Johnny Come Lately – American Oak
Since 1935, the end of Prohibition, America has changed the taste of Scottish and Irish whisky, a cultural dominance as far reaching as the hamburger, as all embracing as blue jeans.
From the seventeenth century onwards various alliances, treaties and wars, meant that the fortified wines of Sherry, Port and Madeira were particularly popular in the British Isles. Shipped in casks, the wines were bottled at the port of entry and empty casks re-used by grateful whisky companies.
It didn’t take long for traders to realise that the original contents, the dark sweet wines, could mellow maturing whisky beneficially – badly distilled whisky could even be made to taste good, young whisky look old.

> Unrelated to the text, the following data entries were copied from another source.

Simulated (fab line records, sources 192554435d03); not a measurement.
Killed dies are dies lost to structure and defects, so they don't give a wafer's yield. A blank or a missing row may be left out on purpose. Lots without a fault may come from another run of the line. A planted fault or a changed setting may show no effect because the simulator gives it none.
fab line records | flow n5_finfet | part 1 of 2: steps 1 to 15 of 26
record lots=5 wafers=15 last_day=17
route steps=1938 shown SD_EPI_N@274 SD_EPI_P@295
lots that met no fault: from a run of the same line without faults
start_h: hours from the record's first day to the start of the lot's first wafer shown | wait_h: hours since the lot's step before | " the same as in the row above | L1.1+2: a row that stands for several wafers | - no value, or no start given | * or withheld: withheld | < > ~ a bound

These casks were hand-coopered from European oak, Quercus Robar, widely found across the mid latitudes of Europe.
The dominance of European oak casks lasted until the beginning of the twentieth century when the United States were mass producing casks by machine on a scale never before seen. In 1920, the celebrated bonviveur George Saintsbury, noticed:
“I have noticed, in the forty-five years since I began to study whisky, that the general style of most if not all kinds has changed…The older whiskies were darker in colour, from being kept in golden Sherry or Madeira casks, rather sweeter in taste, and rather heavier in texture; the newer are lighter in both the first and the last aspect, and much drier in taste.”
That’s the changeover from French to American oak, the arrival of the brash Bourbon barrels, with their tyloses, coming over here.
The Bourbon barrel is made from Quercus Alba or white oak, commonly known as American oak. The cellular structure contains bubble-like cell structures called tyloses that bulge into the cavities of the xylem making the wood particularly watertight, allowing for thinner staves – and sawn oak rather than split essential for mechanised, mass-production barrel-making.
Bourbon distillers seek dark colours, high levels of vanilla and caramel flavours that Bourbon (distilled from maize) draws out from the heavily charred barrels. After prohibition, in 1935, this long established, new oak tradition was made federal law: used once only, the barrels had to be discarded. Being cheap, they were eagerly snapped up by increasingly voracious Scottish & Irish distillers.
The explosion of Bourbon cask usage for maturing whisky coincided with the weakening in popularity and so availability of Sherry, Port and Madeira butts. The final nail in the sherry butt coffin was the outlawing in1981 of bulk exports.
Today, 97% of all Scottish and Irish whisky is maturing in American oak. Quercus Alba has unwittingly changed the very style of Scotch and Irish whisky: it’s simpler, vanilla and caramel flavours have taken over from French oak’s more complex, buttered-toast.
We think that’s a pity. We feel a combination of the two is needed.